Another star is always on the verge of being traded in the NBA. Even if he needs to come out of nowhere, the league always has a next man up.

This summer alone is proof. The New Orleans Pelicans shipped Anthony Davis to the Los Angeles Lakers. The Oklahoma City Thunder dealt Paul George to the Los Angeles Clippers. The Thunder and Houston Rockets swapped Russell Westbrook for Chris Paul and draft considerations.

Who's got next?

History tells us it will be someone. However, this round of "But Who?!?" feels a little different. So many stars have changed teams over the past year that the Association is beginning to run low on breakup candidates.

People outside Milwaukee want Giannis Antetokounmpo to be part of the calculus, but we're at least one year away from that being a genuine talking point. Pick another top-30ish player at random, and he likely either recently moved teams or signed a new extension. Those players are usually off-limits in these conversations. 

The next batch of bigwigs to monitor ahead of next year's trade deadline is not populated exclusively by breaking points that have been a long time coming. It also includes recently moved players and some with feasible paths to the chopping block before February.

Honorable Mention: DeMar DeRozan, San Antonio Spurs

Midseason shakeups aren't the San Antonio Spurs' thing. Reshufflings of any kind aren't their thing, actually. Last July's Kawhi Leonard blockbuster is an exception, and that breakup was of his own design.

Trading DeMar DeRozan would be out of character for the Spurs, especially if they don't do it this summer. They have not fallen out of playoff contention, and he isn't clogging up their books. He has a $27.7 million player option for 2020-21 that he'll likely decline since he'll be one of the top targets on the open market.

Going through next season and then letting his money come off the books is not a nightmare scenario for San Antonio. The Spurs have a jillion guards on their roster, and DeRozan's inside-the-arc game clashes with the return of Dejounte Murray and his own limited range. 

Perhaps that depth will compel the Spurs to render a more immediate verdict. They need DeRozan to play the 3, but they can get small forward minutes out of DeMarre Carroll, Rudy Gay and Derrick White. If they don't want to lose him for nothing, they can look at whether he'll net a comparable expiring salary and a pick or prospect.

That same line of thinking holds true if the Spurs drop outside the Western Conference playoff picture. Betting against head coach Gregg Popovich epitomizes stupid, but this year's arms race is particularly brutal. 

Up to 13 or 14 teams in the West will fancy themselves playoff-worthy at the start of 2019-20. Eight of those can talk themselves into being title contenders, including the Spurs. A handful of squads will get the boot. San Antonio hypothetically could be one of them.

DeRozan's market could turn this into a non-starter. A quick scan around the league yields zero no-brainer fits or potential suitors. He is an All-Star scorer and playmaker but caps a team's ceiling if he's a No. 1 or No. 2 option. It doesn't make sense for the Spurs to break character without getting a small ransom in return.
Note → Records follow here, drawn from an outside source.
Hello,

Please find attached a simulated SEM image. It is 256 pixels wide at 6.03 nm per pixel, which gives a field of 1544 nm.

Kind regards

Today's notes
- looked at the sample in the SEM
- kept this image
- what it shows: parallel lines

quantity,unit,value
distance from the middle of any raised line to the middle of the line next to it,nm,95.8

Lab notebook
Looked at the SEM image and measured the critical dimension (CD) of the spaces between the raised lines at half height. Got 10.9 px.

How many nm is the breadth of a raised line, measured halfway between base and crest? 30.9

Bradley Beal, Washington Wizards

Bradley Beal can quash speculation about his future by signing a three-year, $111 million extension with the Washington Wizards at the end of July. That doesn't appear likely, as the Washington Post's Candace Buckner wrote:

"The team has indicated it plans to give Beal the offer, and both the player's camp and the franchise have remained in contact throughout the summer. Around the league, however, the extension is not viewed as a done deal, and there is a growing belief that Beal will not remain in Washington for his entire career."

Skirting an extension wouldn't necessarily mean Beal wants out. He has said he wants to retire with the Wizards and will be eligible for a longer and larger deal next summer if he makes an All-NBA squad.

To date, Washington has rebuffed inquiries into Beal's availability, according to ESPN's Brian Windhorst. That might change if he doesn't take the extension, regardless of whether he's asking out.

He can sign a five-year, $247.3 million extension with Washington next summer if he makes an All-NBA team. Giving him that much money when John Wall will still have three years and $132.8 million left on his contract might be steep enough to coax the Wizards into action.

Washington needs a permanent front-office figurehead before tackling that decision. Tommy Sheppard is the acting general manager and has taken the team through free agency and the draft, but he still carries the interim tag.

Beal's future is too important to confront with the front office in any sort of flux. And there may not be anything to reconcile. Beal is 26 and under contract for two more years. The Wizards can rebuild around him. 

Sheppard told The Athletic's Ben Standig that trading Beal has "never crossed" his mind. It just isn't clear whether that's his call to make.

Kevin Love, Cleveland Cavaliers

Kevin Love is entering the first of a four-year, $120.4 million extension no one expects him to finish with the Cleveland Cavaliers. That sentiment isn't changing anytime soon.

The two sides hashed out an agreement at a curious time. LeBron James had just left for the Lakers, and the Cavaliers were gearing up for a lengthy rebuild without him, no matter how highly they thought of their roster before canning head coach Tyronn Lue.